The Economic Cost Of Terrorism

After the Christmas incident over Detroit this past weekend, I wanted to take a moment to reflect on the costs of terrorism. Obviously, the biggest reason why terrorism is so awful is due to the loss of life resulting from successful attempts. That makes the most major cost emotional/psychological. Not only are the friends and family of those killed stricken with the loss, but even strangers often fear that a terrorist will arbitrarily strike out at them. These are clearly the most significant costs, but they aren't the only ones: there's also economics.

The cost is quite obvious for successful attempts. If you think about 9/11, for example, its tab was as much as $95 billion. That includes not only the buildings and planes ruined, but also the hit to the economy with job losses in the recession that it helped to fuel. The costs might not be quite so tangible, but even unsuccessful attempts like last weekend's have economic cost.

Let's think about what's changed since Friday's attack. First, TSA has instituted some inane rules. Here are two, from the Washington Post:

-- U.S.-bound passengers aboard international flights must undergo a "thorough pat-down" at boarding gates, focused on the upper legs and torso. All carry-on baggage must be inspected.

-- Passengers must remain seated for the final hour before landing. During that time, they may not have access to their carry-on baggage or hold personal items on their laps.

I'm not looking forward to my flight next weekend, which is sure to include delays and long security lines.

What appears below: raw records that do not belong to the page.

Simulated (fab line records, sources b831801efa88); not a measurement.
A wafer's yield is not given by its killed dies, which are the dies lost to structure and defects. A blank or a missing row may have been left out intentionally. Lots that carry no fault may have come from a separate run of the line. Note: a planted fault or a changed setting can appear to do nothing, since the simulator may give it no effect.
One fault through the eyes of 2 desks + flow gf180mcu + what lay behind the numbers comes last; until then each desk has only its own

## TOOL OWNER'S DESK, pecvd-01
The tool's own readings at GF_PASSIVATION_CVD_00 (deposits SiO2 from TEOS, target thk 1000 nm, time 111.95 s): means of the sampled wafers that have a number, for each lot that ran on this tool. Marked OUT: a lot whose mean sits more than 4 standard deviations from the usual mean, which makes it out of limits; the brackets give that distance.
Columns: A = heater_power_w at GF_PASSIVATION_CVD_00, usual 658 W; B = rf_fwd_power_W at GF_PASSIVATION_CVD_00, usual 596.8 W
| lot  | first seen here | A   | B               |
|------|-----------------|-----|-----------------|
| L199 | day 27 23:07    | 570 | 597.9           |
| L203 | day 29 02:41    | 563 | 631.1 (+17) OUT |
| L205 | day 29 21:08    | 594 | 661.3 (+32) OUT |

But such changes have real economic costs. Let's take the first. If you don't hire scores of new TSA officers, then security will almost certainly take a lot longer to get through. If it takes an hour more, then for business travelers, that's an hour of lost time: it's impossible to be productive while waiting on line at security. If it results in delays, then that's pretty non-productive time too, sitting (if you manage to get a seat) at the gate. Time is money.

If you hire more TSA officers, then maybe you can do the pat-downs and detailed searches more efficiently, avoiding delays. But then another cost results: you have to pay the salaries and benefits of those new employees.

The second new rule has costs too. That last hour when you must, apparently, sit motionless in your seat is sure to be utterly non-productive. Anyone who hoped to get another hour of work done on his or her laptop during that time won't be able to. Again, productivity declines, especially for business travelers.

These particular rules are pure security theater, but even if the U.S. decides to take measures that actually could prevent terrorism instead, those are expensive too. More surveillance? More or continued wars on Islamic terrorists? None of that stuff comes for cheap.

So any way you cut it, even last weekend's "failed" attack succeeded in hitting Americans' wallets. Even though no loss of life resulted, and the plane likely suffered little damage, the attack will have long-lasting repercussions. That's not to say that the U.S. shouldn't be more secure -- obviously it needs to be. But the heavier security measures that result won't come for free: we will all be paying for them.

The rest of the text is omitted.